Are you working on this year’s tax return or planning for the future? Either way, you should know the rules on business travel tax deductions.
According to the IRS, whether someone travels for work once a year or once a month, figuring out travel expense tax write-offs might seem confusing. Fortunately, the IRS has information to help all business travelers properly claim these valuable deductions while avoiding erroneous deductions that could lead to penalties.
The main travel tax details
Business travel deductions are available when employees must travel away from their tax home or main place of work for business reasons. A taxpayer is traveling away from home if they are away for longer than an ordinary day’s work and they need to sleep to meet the demands of their work while away.
You can’t go over the top and just send the government the bill, however. The IRS reminds travelers that such expenses must be ordinary and necessary. They can’t be lavish, extravagant or for personal purposes. Employers can deduct travel expenses paid or incurred during a temporary work assignment if the assignment length does not exceed one year.

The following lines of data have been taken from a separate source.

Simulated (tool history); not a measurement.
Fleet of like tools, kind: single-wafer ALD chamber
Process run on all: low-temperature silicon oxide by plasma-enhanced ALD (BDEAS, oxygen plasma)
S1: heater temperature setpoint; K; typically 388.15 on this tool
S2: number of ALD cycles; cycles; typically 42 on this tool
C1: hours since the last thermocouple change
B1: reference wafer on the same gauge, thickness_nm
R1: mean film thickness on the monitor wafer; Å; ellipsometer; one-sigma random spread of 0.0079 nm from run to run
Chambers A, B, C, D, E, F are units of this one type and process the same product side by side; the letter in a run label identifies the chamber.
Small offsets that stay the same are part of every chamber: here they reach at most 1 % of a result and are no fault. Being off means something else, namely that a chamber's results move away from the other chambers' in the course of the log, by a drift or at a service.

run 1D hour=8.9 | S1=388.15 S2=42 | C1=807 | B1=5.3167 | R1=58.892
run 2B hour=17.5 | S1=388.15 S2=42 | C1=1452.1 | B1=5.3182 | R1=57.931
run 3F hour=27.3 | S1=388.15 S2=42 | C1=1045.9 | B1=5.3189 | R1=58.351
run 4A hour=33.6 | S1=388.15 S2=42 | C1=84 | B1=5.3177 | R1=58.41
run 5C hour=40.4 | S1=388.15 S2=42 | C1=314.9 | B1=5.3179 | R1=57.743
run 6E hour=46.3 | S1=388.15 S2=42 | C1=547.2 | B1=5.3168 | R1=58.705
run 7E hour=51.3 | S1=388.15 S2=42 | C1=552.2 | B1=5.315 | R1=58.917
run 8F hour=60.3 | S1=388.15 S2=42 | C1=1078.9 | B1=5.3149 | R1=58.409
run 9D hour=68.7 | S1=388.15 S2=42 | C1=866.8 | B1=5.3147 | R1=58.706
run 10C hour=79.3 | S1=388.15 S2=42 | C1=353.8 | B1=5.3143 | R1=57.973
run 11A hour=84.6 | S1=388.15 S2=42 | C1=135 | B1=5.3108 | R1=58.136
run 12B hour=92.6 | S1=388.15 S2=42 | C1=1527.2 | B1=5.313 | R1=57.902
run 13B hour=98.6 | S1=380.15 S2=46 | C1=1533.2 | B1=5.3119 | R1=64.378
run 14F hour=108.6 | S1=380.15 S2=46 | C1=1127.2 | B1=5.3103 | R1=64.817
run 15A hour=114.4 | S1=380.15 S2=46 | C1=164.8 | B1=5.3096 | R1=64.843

Travel expenses for conventions are deductible if attendance benefits the business. However, the IRS has special rules for conventions held outside North America.
What is deductible?
According to the IRS, the following are all deductible:
- Travel by airplane, train, bus or car between your home and your business destination.
- Fares for taxis or other types of transportation between an airport or train station and a hotel, or from a hotel to a work location.
- Shipping of baggage and sample or display material between regular and temporary work locations.
- Using a personally owned car for business.
- Lodging and meals.
- Dry cleaning and laundry.
- Business calls and communication.
- Tips paid for services related to any of these expenses.
- Other similar ordinary and necessary expenses related to the business travel.
Keep good records
The IRS may question your deductions, so be sure to keep good records. These records will also help you prepare your tax returns. Evidence of your travel may include receipts, canceled checks and other documents that support a deduction, according to the IRS.
Finally, note that this is just an introduction to what can be a complicated topic. Especially if you travel extensively, be sure to work with a qualified tax professional. Meanwhile, you can check further details on the IRS site.